By Kathryn G. Menu
When the rock band Suddyn moved to Los Angeles in January they played the Cat Club in Hollywood to just a handful of fans. Four months later, the band sold out L.A.’s famed Viper Room and booked its first major festival, which, ironically, will bring the trio back home to the East End this August to perform alongside a throng of acclaimed artists at the MTK: Music to Know Festival at the East Hampton Airport.
Montauk natives and brothers, Alan and Jarrett Steil, along with the Irish born drummer Brendan Connolly, can sense that years of hard work appear to be paying off as their band’s momentum continues to build. They remain humble yet driven, seeing this as the moment to continue to build their fan base, play music they love and live a dream all three have had since they were children.
“It does feel like something is happening, but when you are in the middle of it, it is hard to really see it,” said Jarrett, who plays guitar and bass in the band, sitting at a picnic table in the back of his parent’s business, the Montauk Bake Shoppe on Monday. “I don’t want to look too far ahead. I want us to be organized and focus on the now. Honestly, I never thought there would be a music festival like this in East Hampton.”
“It is kind of strange, actually,” said Alan, the band’s lead singer and keyboard player, of beginning to find success in the United States through a move to Los Angeles, although the band’s first major festival will be just miles from where he grew up jamming with his little brother at their Montauk home. “My hope is between now and then we can continue to build up our profile. I think this is our time and we need to run with that.”
“We need to attack it," Connolly added.
This moment is many years in the making.
Suddyn began in Montauk with the Steil brothers, who grew up playing music together, drawing upon influences like Pink Floyd, Radiohead, Queen and The Beatles. Moving to Ireland in 2004, the band recorded “Drowning Souls,” a top-10 hit single for two weeks on the charts in Ireland.
Shortly after the release of “Drowning Souls,” Connolly came along and rounded out the band, which released two more top-30 singles, and garnered the favor of radio stations and fans.
Connolly, who hails from Tipperary, started banging on drums at his grandmother’s house at the age of six. Growing up surrounded by a culture of musicians and singer-songwriters, Connolly was a member of some 20 bands before finding a home with Suddyn, when he was hired in 2005 after answering the band’s “want ad” in Hot Press, a bi-monthly music and politics magazine based in Dublin.
Between 2005 and 2009, Suddyn toured across Ireland and released its first EP, “Dark Lights,” which included the single “Gravity,” another hit in Ireland for the band.
Band manager Linda O’Connor – the invisible fourth member of Suddyn – was able to negotiate the right for the band to be the first to film a music video – for “Gravity” – inside the famed Guinness Storehouse’s Gravity Bar.
Shortly after, in 2009, band members felt it was time to spread their wings, and came home to Montauk to try and cultivate the same success they found in Ireland back home in the United States.
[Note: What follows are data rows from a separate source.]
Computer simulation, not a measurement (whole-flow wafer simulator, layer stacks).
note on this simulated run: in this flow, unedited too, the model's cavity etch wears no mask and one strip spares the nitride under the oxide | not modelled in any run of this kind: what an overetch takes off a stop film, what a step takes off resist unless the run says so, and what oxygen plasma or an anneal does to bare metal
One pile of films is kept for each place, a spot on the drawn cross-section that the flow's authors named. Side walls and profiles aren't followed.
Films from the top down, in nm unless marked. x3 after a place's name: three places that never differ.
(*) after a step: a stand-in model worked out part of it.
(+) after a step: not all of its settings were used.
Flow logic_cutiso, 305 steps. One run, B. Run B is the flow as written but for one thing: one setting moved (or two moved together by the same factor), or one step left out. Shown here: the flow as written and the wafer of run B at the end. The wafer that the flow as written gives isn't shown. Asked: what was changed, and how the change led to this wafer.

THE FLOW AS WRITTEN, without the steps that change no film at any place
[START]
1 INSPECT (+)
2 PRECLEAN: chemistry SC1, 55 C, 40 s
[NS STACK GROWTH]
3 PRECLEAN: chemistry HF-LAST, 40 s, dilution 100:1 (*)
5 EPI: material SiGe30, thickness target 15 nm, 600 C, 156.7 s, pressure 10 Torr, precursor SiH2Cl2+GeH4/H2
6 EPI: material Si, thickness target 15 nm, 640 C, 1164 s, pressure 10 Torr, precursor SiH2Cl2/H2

And it didn’t take long for the group to make inroads.
After a successful performance at Montauk’s Surf Lodge, the band was connected with Grammy Award-winning producer David Kahne, who has produced albums for Paul McCartney and The Strokes. Kahne brought the group to the celebrated Avatar Studios on the west side of Manhattan to record their second EP, “Before the City.”
Connolly said “Before the City,” which originally included three songs – “Brighter Star,” “In Flagrante Delicto,” and “Nothing Last Forever,” represented a new direction for the band, evolving from a mid-tempo sound to one that embraced “driving bass parts with a bit of dirt and grit to them.”
Last weekend, the band returned to New York to add a new song to the EP, “Naked Prophecy,” with a faster tempo that both Jarrett and Connolly are visibly excited to unveil, and which was also recorded with Kahne at Avatar Studios.
“We played like 30 shows since the song has been out there and people have started to latch onto it,” said Jarrett.
The shows he referred to were all been played in California, save one performance at the Independent Music Awards in Las Vegas in mid-May. Los Angeles, and in particular Hollywood, became the band’s new home in January when after more than a year living in Montauk, the group decided that moving west was their best shot at finding not only success, but also a musical community to become a part of.
“Alan will play the piano all day if he can,” said O’Connor. “And it is the same with Jarrett and Brendan. This is their life.”
O’Connor said moving the band to Los Angeles has allowed them to reach a broader audience with a plethora of clubs, colleges and other venues, the group often traveling outside the City of Angels to build on its fan base in smaller communities, anxious for quality live music.
“We really needed to get away, and it was a good move,” said Alan. “Our music wasn’t going to fit into the Brooklyn music scene.”
He added that Los Angeles is “the entertainment capital of the world,” and that as the music industry has shifted from one of record labels to one ruled by individuals with talent and solid marketing skills, getting airplay on the right television show or commercial can be all a band needs to break into the business in a big way, not having to compromise their sound in the process.
Collaborating with other artists, which is another goal for the band, is something they also look forward to, and an ambition that may be furthered through their involvement in the MTK: Music to Know Festival, which will feature renowned artists like Bright Eyes, Vampire Weekend, Fitz and the Tantrums and Cold War Kids.
“We are hoping it can open some doors,” said Alan.
However, fitting into a mold is not what Suddyn strives to do musically.
“I think the most successful bands in the world create their own sound,” said Connolly. “You are going to have your influences growing up, but we have our own sound.”
“You have to try and look at every gig and concert the same way,” he added. “For me, unlike Alan and Jarrett, the festival is not like coming home, although I do see this place as a second home. It’s just another gig, but it will be great to be coming back here to play it.”